Our correspondent Justice Godfrey Okamgba had a chat with Maxwell Ogunfuyi, Co-Founder and Chief Operating Officer of Scholarx about Edutech platforms in Nigeria. Enjoy…
Lots of Edutech platforms are springing up in Nigeria of which Scholarx is one of them. In view of this, what is the principal goal and objective of Scholarx?
Our objective at ScholarX is to impact lives by connecting students with education funding opportunities. We want to fund 5million students in the Next Five years.
2. Do you have any unique value proposition, what are the features that separate your platform from others?
We created a Scholarship Aggregator App, An Education Crowdfunding Platform (Village) and a Scholarship Management Service for corporations and individuals that wish to sponsor students or Schools in Nigeria.
Our platform provides access information to study home/abroad for free or even at cheaper rate. Even students from low-income families’ access funds for education, the link that connects organisations and the diaspora with people who need help with education finance
3. In what specific areas has technology disrupted education in Nigeria, not globally?
The use of Social Media Platforms like Facebook and Twitter, as well as a professional group like LinkedIn to reach more people, both users, and sponsors.
However, millions of Nigerians are actively online and the only way to reach them is to tap in the environment they can be found
4. What have been the reactions of Nigeria towards Scholarx in terms of patronage and income generation?
The reaction has been good in the last 6months after we launched the ScholarX Village Platform, but at the beginning, it was discouraging as many of our users were skeptical about the genuineness and authenticity of our content.
You know that Nigeria is a unique market, so we had to understand the market first then we introduced what they really needed.
5. If you received a grant from any investor, how would you channel the resources towards Schorlarx?
We need sponsors; we need grants as well as investors. If we receive grants, it will be used to build a 10,000 Diaspora Donor Database -Expand reach across 10 states in Nigeria – Onboard 50k students on Village Platform, grow tech team with 3 front-end and 2 back-and developers, build the Marketing and Business Development function to grow to 200,000 users by Q1 2019.
6. Nigeria still looks very much an offline country at the moment, in line with what you are doing, what are your views about that?
Nigeria is an online country. Many youths are always online, especially in the cities. Our target is to cover this space.
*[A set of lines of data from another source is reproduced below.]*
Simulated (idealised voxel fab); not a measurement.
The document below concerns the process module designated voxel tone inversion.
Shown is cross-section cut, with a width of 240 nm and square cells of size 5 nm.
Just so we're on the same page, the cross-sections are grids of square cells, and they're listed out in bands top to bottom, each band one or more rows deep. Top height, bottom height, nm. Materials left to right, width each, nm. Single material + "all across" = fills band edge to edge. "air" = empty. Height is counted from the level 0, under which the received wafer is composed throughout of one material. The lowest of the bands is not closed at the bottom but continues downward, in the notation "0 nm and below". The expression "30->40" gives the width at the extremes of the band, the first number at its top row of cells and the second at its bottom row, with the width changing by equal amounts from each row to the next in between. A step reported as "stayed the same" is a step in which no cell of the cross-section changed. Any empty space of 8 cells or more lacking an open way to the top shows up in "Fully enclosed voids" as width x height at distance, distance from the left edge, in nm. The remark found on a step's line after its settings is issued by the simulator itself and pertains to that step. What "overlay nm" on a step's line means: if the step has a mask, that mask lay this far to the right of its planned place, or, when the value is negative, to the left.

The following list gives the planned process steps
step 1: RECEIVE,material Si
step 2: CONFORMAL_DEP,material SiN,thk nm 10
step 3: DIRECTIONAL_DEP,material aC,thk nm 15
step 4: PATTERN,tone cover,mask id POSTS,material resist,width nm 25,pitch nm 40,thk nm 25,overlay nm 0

As for Nigerians that are offline, we have teamed up with Npower, a Federal Government initiative to see how teachers posted to remote areas that can onboard offline students to ScholarX platform. More news on this will be shared later on this year
7. In what areas do you think the government could help platforms like yours soar?
Invest in startups; Create more funding opportunities; create more scholarships especially in areas less covered – Arts, Business and History, and Culture in addition to the STEM curriculum that is currently being promoted by UN.